The United Kingdom emerged as Nigeria’s leading source of foreign investment in the third quarter of 2025, according to the National Bureau of Statistics (NBS).
Data from the NBS Capital Importation reports for Q2 and Q3—released via the agency’s X account on Monday—reveals that UK-originated capital hit $2.94 billion.
This represents a dominant 48.80% of the total capital imported during the period.
Other significant contributors included the United States, which provided $950.47 million (15.80%), and South Africa, accounting for $773.95 million (12.87%).
Additional significant inputs came from Mauritius at $451.46 million and the Netherlands at $282.90 million.
According to the NBS, these numbers, derived from the Central Bank of Nigeria, reflect new funds entering via commercial banking channels and do not incorporate other aspects of foreign direct investment, including profits reinvested locally.

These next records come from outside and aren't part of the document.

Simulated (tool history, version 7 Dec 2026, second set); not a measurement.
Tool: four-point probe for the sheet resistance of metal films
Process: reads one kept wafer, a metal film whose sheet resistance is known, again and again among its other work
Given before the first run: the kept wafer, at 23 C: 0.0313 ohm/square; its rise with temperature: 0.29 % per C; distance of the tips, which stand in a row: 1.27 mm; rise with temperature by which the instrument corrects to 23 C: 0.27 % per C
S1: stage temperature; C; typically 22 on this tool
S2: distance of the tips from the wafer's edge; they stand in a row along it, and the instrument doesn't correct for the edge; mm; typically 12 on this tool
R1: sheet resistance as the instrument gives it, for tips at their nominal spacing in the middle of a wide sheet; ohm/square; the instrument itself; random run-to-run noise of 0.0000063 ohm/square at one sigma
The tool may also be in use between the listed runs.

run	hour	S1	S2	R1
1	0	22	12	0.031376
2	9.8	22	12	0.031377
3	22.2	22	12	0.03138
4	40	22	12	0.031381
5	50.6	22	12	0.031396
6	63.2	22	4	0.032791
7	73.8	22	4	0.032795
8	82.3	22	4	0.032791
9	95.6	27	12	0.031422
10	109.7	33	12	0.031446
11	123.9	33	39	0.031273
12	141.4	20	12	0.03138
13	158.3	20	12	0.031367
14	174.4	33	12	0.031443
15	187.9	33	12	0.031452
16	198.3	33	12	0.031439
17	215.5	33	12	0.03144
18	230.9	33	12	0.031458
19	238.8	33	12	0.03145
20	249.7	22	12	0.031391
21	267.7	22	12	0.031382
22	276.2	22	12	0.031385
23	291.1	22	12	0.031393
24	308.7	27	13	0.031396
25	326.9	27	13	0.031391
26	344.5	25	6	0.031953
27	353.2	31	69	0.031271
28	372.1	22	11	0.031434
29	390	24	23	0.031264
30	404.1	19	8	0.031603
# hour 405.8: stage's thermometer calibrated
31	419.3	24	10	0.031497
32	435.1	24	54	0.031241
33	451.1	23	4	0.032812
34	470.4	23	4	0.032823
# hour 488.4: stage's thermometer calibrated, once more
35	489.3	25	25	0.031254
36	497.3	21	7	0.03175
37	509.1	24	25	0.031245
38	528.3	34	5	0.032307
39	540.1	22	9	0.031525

The notable surge in capital imports during the third quarter points to a revival in interest from overseas investors, primarily fueled by quick-turnaround portfolio investments in areas like money market tools and state securities.
Experts caution, though, that the limited portion dedicated to foreign direct investment indicates that enduring, value-adding funds are still overshadowed by more fluid, temporary placements.
This pattern emphasizes Nigeria’s increasing attractiveness for short-term investors, while stressing the importance of strategies aimed at drawing in stable, ongoing investments to support broader economic expansion.